The usual estate planning process goes something like this: You call, make an appointment, sit down with the attorney for about an hour to discuss the details, and then wait for the documents to be drafted (in our office it’s usually no more than 2-3 weeks), and then you come back to review the documents and execute them. The law requires this execution be done before two witnesses, and in the case of certain documents, a notary. Our office supplies all of this so you don’t need to worry but you will be there anywhere between an hour and a half to two hours in most cases.
What if you could do this all from the comfort of your own home? Well, your dreams may be coming true, but not until after July 1, 2020.
2020 is the year of going virtual and it’s almost like the legislature knew this when they amended the Florida Statutes to allow for the electronic witnessing and execution of wills, other testamentary documents, and advanced directives (i.e., Power of Attorney, Healthcare Proxy)

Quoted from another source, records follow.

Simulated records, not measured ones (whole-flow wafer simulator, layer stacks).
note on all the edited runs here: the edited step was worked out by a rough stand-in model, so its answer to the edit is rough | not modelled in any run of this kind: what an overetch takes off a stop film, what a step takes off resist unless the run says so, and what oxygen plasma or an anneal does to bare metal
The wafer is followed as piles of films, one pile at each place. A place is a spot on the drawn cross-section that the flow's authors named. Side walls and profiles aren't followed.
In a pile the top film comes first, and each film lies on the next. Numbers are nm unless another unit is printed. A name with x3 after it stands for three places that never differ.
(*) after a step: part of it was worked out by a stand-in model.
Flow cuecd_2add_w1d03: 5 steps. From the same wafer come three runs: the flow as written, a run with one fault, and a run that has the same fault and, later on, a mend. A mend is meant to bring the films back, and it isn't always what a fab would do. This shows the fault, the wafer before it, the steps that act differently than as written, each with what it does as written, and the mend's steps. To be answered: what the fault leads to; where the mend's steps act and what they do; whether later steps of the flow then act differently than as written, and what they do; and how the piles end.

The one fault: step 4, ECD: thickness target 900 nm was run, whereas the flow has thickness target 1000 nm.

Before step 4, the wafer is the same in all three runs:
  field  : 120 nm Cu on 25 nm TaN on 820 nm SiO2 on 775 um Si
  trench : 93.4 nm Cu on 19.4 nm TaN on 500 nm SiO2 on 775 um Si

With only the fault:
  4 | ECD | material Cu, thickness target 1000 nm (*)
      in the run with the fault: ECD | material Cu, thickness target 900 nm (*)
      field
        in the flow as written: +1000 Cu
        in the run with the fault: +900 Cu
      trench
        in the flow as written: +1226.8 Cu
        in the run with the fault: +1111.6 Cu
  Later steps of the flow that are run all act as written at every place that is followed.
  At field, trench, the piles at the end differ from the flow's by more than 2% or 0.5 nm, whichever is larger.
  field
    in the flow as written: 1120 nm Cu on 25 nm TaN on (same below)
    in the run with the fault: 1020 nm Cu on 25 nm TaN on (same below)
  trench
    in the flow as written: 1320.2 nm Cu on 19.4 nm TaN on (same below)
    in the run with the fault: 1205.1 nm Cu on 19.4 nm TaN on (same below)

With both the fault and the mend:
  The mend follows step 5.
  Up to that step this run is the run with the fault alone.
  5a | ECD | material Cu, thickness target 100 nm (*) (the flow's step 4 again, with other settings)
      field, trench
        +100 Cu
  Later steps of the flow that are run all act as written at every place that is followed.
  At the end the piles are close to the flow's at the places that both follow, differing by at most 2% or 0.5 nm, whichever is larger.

The law has always required that a Will be signed in the physical presence of two witnesses and that those two witnesses attest to Testator’s execution of the Will by signing the Will as witnesses themselves. The Legislature amended Section 732.522 of the Florida Statutes to allow the witnesses to witness the execution of the documents via means of audio-video communication (i.e., video conference with audio) as long as:
- They are supervised by a notary public who is a certified Remote Online Notary;
- The witness hears the signer make a statement acknowledging that the signer has signed the electronic record; and
- The notary complies with Section 117.285 of the Florida Statutes.
And this leads me to the next important piece of information: The law makes one very important exception: Vulnerable Adults.
If the signer is classified as a Vulnerable Adult, then these testamentary documents and advanced directives may NOT be executed electronically and all parties must appear in person. So, what classifies someone as a Vulnerable Adult? The statute defines it as “a person 18 years of age or older whose ability to perform the normal activities of daily living or to provide for his or her own care or protection is impaired due to a mental, emotional, sensory, long-term physical, or developmental disability or dysfunction, or brain damage, or the infirmities of aging.”
There are a few other aspects to consider:
- What if we want to change or revoke it?
This can be done in the presence of the testator and at the testator’s direction by:
- Rendering Unreadable; or
The electronic Will with the intent and for the purpose of revocation. So if the Testator says “I want to do away with this” then that statement should prove intent enough of wanting to revoke the Will and then the Qualified Custodian (explained below) will need to perform one of the four acts above to effectuate this revocation.
- Who keeps the electronic will?
Luckily, the law has answered these questions. A Qualified Custodian is the individual (or company) charged with safekeeping Florida electronic wills until the testator dies. This Qualified Custodian must be domiciled in and be a resident of Florida (or in the case of a company, be incorporated or organized in Florida); must consistently employ a system for maintaining custody of electronic records and store electronic records containing electronic wills under the system; and must furnish for any court hearing involving an electronic will that is currently or was previously stored by the qualified custodian any information requested by the court pertaining to the qualified custodian’s policies and procedures. Is it a huge responsibility? YES. Is it worth it? YES.
Making estate planning accessible to as many individuals as possible means we will have less litigation in Probate (although some will argue there will be more litigation over the electronic Wills). In a 2017 survey by Caring.com, it was stated that 64% of people ages 37 to 52 do not have a Will and nearly half of the individuals who took part in this survey ages 53-71 didn’t have one either.
In a recent article by Angela Moore, CFP of Modern Money Advisor, she states: “By not having an estate plan, you are essentially saying it’s too hard for you to think about it or deal with it, so instead, you choose to let your grieving children or your distraught spouse figure it out (and pay for it) all by themselves.”
Now, with electronic Wills (come July 1st), you can perform this selfless act and make sure your family and assets are protected for the future right from your couch.